Because the item/count of dilithium crystals is changing over time, different as-of views will show different counts:

(def db (d/db conn))
(d/pull db '[*] [:item/id "DLC-042"])
=>
{:db/id 55301036830621764, 
 :item/id "DLC-042", 
 :item/description "Dilitihium Crystals", 
 :item/count 100}

(def as-of-eoy-2013 (d/as-of db #inst "2014-01-01"))
(d/pull as-of-eoy-2013 '[*] [:item/id "DLC-042"])
=>
{:db/id 55301036830621764, 
 :item/id "DLC-042", 
 :item/description "Dilitihium Crystals", 
 :item/count 250}

since

Peer API | Client API

A since filter is the opposite of as-of. Taking the same point-in-time arguments as as-of, since returns a value of the database that includes only datoms added by transactions after that point in time.

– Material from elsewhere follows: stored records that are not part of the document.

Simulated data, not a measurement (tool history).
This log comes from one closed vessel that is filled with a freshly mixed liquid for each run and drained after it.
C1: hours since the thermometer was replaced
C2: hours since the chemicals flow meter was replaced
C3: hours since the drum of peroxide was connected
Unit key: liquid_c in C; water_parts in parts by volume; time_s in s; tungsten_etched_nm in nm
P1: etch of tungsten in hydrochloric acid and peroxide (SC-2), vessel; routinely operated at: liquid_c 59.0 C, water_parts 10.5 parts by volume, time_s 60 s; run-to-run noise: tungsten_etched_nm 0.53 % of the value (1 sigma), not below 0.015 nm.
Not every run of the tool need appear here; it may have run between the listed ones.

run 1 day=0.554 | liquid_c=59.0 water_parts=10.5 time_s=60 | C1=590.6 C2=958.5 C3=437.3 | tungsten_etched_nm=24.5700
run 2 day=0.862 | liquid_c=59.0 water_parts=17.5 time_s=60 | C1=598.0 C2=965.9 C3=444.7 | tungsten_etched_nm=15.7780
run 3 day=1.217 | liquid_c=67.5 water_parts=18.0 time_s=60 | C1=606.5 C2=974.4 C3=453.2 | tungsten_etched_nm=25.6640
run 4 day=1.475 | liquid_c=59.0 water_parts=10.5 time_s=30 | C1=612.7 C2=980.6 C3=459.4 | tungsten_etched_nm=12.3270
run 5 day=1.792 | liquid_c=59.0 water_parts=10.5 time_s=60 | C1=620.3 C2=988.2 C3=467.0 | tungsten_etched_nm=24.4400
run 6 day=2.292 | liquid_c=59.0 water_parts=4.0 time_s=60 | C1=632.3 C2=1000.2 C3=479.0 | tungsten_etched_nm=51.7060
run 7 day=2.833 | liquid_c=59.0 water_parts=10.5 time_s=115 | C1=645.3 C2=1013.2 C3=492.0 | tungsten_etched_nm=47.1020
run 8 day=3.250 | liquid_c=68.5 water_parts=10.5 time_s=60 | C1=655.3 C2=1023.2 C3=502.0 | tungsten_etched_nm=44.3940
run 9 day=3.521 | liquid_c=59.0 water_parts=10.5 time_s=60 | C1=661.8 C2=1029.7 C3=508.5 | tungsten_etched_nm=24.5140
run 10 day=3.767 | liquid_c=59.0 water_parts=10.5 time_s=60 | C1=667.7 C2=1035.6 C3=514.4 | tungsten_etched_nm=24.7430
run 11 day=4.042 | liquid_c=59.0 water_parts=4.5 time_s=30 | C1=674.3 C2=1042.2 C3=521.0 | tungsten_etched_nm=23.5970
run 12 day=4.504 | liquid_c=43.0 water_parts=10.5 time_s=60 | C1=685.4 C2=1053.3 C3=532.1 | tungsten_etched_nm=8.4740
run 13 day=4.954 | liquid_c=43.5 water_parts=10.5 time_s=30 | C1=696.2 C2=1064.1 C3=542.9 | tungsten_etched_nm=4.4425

There is an important subtlety to consider when using since. Typically, the identifying information used to lookup an entity is established in the first transaction about that entity, so a since filter may not be able to see the information needed for lookup. Our example has exactly this problem trying to find the entity in question by its :item/id:

(def since-2014 (d/since db #inst "2014-01-01"))

(d/pull since-2014 '[*] [:item/id "DLC-042"])
=> #:db{:id nil} ;; !!!

Most callers of since will refer to the database twice: one reference to the default "now" db to find entities, and a second reference to the since db to shave off the past. With entities, this looks like

(d/pull since-2014 '[*] (:db/id (d/pull db [:db/id] [:item/id "DLC-042"])))
=>
{:db/id 55301036830621764, 
 :item/count 100}

Notice that the "now" db is used to resolve the lookup ref, and the since-2014 db is then used to pull the associated attributes.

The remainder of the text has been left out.